Next question today comes from the line of Brian White representing Cantor, please go ahead. Brian White - Cantor: Jim, I’m wondering if you could talk a little bit about the weakness in China fiber, is that more a market situation, obviously 4G is benefiting base stations, but it doesn’t sound like it’s benefiting fiber or is this a competitive situation. And also with the ramp of some of these Chinese panel makers I’d be curious just how you feel Corning’s position and what are some of the trends you’re seeing with the specific Chinese panel makers. Thanks.
So on China fiber, it is on the volume side, it’s basically market driven. Because that market took a step down, we’ve also seen in terms of competitive dynamic a lot more action around price. But from a volume standpoint this is largely a market based pace. As you pointed out, predicting the China markets, it’s a much more a command driven rather than market driven play in telecom CapEx. It’s a little hard to figure out, but as it becomes clearer as we go through the tenders for the year, you know I think our ability to predict is going to increase, all right.

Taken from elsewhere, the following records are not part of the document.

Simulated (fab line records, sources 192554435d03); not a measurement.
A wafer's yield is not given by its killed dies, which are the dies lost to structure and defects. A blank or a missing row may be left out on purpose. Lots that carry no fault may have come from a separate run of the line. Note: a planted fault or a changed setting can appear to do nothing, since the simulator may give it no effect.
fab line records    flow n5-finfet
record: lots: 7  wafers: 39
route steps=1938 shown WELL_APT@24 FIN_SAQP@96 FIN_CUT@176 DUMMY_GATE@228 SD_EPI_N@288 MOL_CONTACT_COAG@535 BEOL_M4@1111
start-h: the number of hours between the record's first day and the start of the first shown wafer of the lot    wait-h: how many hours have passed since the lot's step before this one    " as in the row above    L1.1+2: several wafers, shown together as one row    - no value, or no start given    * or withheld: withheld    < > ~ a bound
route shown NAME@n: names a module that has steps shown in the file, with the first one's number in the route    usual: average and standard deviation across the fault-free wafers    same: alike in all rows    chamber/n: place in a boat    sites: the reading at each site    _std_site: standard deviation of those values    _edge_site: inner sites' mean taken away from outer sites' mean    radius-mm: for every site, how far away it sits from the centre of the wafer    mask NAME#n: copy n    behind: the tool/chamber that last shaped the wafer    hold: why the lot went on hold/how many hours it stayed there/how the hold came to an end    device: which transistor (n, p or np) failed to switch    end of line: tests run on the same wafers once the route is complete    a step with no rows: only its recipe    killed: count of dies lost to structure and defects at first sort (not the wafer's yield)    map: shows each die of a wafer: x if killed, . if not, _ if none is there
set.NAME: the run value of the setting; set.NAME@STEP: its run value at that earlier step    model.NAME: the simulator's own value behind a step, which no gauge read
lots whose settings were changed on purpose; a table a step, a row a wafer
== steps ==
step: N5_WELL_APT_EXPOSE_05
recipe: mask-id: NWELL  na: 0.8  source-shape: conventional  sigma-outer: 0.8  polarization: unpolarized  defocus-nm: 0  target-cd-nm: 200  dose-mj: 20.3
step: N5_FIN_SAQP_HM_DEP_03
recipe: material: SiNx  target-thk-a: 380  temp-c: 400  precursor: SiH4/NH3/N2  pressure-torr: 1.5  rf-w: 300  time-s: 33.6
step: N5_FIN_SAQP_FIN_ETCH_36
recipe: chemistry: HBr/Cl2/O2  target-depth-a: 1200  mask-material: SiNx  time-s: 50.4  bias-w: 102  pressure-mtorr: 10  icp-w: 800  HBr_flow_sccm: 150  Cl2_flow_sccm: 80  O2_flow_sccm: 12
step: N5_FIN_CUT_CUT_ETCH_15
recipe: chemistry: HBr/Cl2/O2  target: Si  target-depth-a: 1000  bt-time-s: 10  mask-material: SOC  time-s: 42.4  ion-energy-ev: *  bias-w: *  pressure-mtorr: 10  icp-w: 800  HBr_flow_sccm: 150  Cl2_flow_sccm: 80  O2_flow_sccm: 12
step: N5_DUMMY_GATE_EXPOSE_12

So relative to the panel makers in China, we have a very strong position with one of the large Chinese panel makers, we don’t have much position with the second largest but we think we’re doing quite well with the Chinese panel makers and continue to have discussions with them as they think about new capacity.
I think the way Ray, to think about China, is our position there is superior to our position even in Taiwan, so we really like our hand in China and we have a broad based play really across the industry with leading positions in most of the players, so we feel really good. Brian White - Cantor: And just as a follow up, we’re not seeing China based LCD glass makers yet, is that correct?
We do have LCD glass players who are China based. We just have a significant IP settlement with one of them, so we would anticipate like you always expect in China to have some local players enter as well, but so far they are struggling as everybody else who’s tried to enter this business struggles.
Next we have a question from the line of Steven Fox representing Cross Research please go ahead. Steven Fox - Cross Research: Thanks good morning, just two questions from me, first of all on the yen, Jim is there a way to sort of sum up how much you’ve hedged versus say 2015 yen based revenues at this point, and then secondly with regard to thinning your glass further, as it works in to the integration plan, either looking at the total business or just the Korea based assets versus the previously wholly owned assets, can you just sort of give us an update on where you are on that process, whether it could accelerate this year or what kind of timeline you are for improving the average amount of thin glass in production. Thanks.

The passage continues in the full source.